Friday, March 29, 2013
Tuesday, March 26, 2013
Louis Weiner
Louis Weiner (1892-1967) came to Chicago from Ukraine along with many other East European Jews in the early 20th C.
The above depiction of a slow day on Maxwell Street is included in "Chicago and the Art of Migration" now showing at the Art Institute.
It was his contribution to the Biro-Bidjan portfolio of 1937 - celebrating that remote corner of the Soviet Union, on the Chinese border, where Stalin had once planned to relocate Russian Jews.
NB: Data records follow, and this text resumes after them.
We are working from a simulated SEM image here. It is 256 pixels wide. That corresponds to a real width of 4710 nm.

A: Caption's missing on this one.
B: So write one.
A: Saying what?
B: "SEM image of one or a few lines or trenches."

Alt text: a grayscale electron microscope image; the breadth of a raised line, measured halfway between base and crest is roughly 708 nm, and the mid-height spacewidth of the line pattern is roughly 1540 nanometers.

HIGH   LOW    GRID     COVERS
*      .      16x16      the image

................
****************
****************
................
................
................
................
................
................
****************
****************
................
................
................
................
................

The entire portfolio is now in the collection of Oakton Community College.
He is quoted as saying:
I avoid the introduction into my work of national, racial, or religious elements for their own sake. I believe that art is universal and makes use of elements, emotions, and phenomena which are in their essence the same the world over and in all time.
Sunday, March 24, 2013
Spring Sale 2013
Stephanie Weidner
Tor, the animalier, told me to look out for this one - and I agree -- it's remarkable
Alison Rae Nichols
Chicago doesn't really need any more Surrealists -- but the Palette and Chisel does.
Errol Jacobson
Phyllis Brodny
Msybe it's only a photograph,
shot out her LSD window overlooking the lake,
-- but it still feels like Scandinavian expressionism to me.
Wednesday, March 20, 2013
Figure Drawing Elsewhere
As we all know, the Palette and Chisel is not the only place where models pose for life drawing.
Above is a 2011 painting by Nicole Eisenman that I bumped into at the Art Institute last weekend.
Previously it had hung at the Whitney, where, as shown in the video above, the artist was invited to conduct a life drawing workshop in the gallery itself so that visitors might better comprehend her kind of art.
Which is similar to our kind of art, except that people are expected to be nuttier and more conflicted about the human condition in NYC.
Sunday, March 17, 2013
The Bernard Friedman Collection
Rudolph Ingerle
Here's the Palette and Chisel artists from
another online collection of Chicago artists
from the first half of the 20th Century,
this one by Bernard Friedman
Oskar Gross
A trip back to Maxwell Street
Carl Hoeckner
Hoeckner is showing up in most of the historic Chicago shows these days, including "They seek a City" now at the Art Institute.
Here's his cynical view of Chicago politics.
Rudolph Weisenborn is mostly known to us as a geo-form abstract painter, but here's his self portrait from the 1940's
Saturday, March 16, 2013
Stephen Assael Workshop
It's kind of exciting to have one of the country's foremost realist painters doing a workshop at the P&C. It's like William Merritt Chase visiting the club a hundred years ago.
It says something about our own instructors how eager they are to study with a master when the opportunity presents itself.
(photos by Del Hall)
Here's some pictures of the Sunday demo portrait.
( photos by Adam Nowak )
(I don't think Jessie has ever been this intense in her entire life !)
Here's the painting that Stephanie Weidner did in the workshop -- convincing me that we should install an orange spotlite in the studio.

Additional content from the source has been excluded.